Yet in a statement endorsing the Sebelius nomination, Kansas Sen. Sam Brownback, a strong and reliable advocate of the pro-life cause, expressed concern only about her commitment to national health care reform, saying nothing about her record on abortion. It was of a piece with the reply to Obama’s speech to the joint session of Congress by a staunchly pro-life leader, Louisiana Gov. Bobby Jindal, in which he attacked Obama’s support for volcano monitoring but said nothing of his support for virtually unlimited abortion. Of Republican congressional leaders, unless I have missed something only Republican Conference chairman Mike Pence, the third-ranking House leader, has said a word in criticism of Obama’s various pro-abortion policy moves.

None of this calls into question the pro-life commitment of Republican leaders. Almost without exception, members of the House and Senate leadership have voted pro-life, and I have no reason to doubt that they will continue to do so as long as they remain in Congress.

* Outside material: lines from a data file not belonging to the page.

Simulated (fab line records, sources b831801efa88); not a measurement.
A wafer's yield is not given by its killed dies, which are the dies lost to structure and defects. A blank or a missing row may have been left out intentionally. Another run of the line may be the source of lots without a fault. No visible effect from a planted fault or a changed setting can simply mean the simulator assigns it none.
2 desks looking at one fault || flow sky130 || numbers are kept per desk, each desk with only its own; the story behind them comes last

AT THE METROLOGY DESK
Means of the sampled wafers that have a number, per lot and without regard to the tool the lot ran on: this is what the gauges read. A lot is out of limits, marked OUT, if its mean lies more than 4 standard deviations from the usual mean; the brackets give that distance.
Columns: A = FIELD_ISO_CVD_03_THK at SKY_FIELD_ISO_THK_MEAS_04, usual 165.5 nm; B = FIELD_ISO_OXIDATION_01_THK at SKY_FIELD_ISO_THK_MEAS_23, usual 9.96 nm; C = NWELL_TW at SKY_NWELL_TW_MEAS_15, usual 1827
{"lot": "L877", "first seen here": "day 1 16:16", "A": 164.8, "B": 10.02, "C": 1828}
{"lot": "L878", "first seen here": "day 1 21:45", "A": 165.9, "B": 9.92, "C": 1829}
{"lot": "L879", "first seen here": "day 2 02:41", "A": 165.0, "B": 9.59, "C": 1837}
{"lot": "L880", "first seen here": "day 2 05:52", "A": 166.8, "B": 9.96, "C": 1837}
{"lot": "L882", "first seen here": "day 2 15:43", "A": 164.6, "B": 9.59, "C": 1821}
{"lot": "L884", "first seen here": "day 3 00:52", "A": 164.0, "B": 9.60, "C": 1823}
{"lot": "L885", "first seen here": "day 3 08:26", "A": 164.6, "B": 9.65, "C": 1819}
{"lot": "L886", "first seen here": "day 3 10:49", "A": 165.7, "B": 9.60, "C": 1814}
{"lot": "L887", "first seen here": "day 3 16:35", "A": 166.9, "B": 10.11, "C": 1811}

My concern is that their re-elect chances will dim because of a painful lack of strategic vision. The party should not leave Obama’s least popular issue out of its strategy sessions and its most visible rebuttals. At a time when American families have lost about a third of their wealth in just a few months, how many voters will look kindly on a resumption of funding for foreign abortionists? Voters are also unlikely to find much use in an opposition party that can’t find the courage to oppose.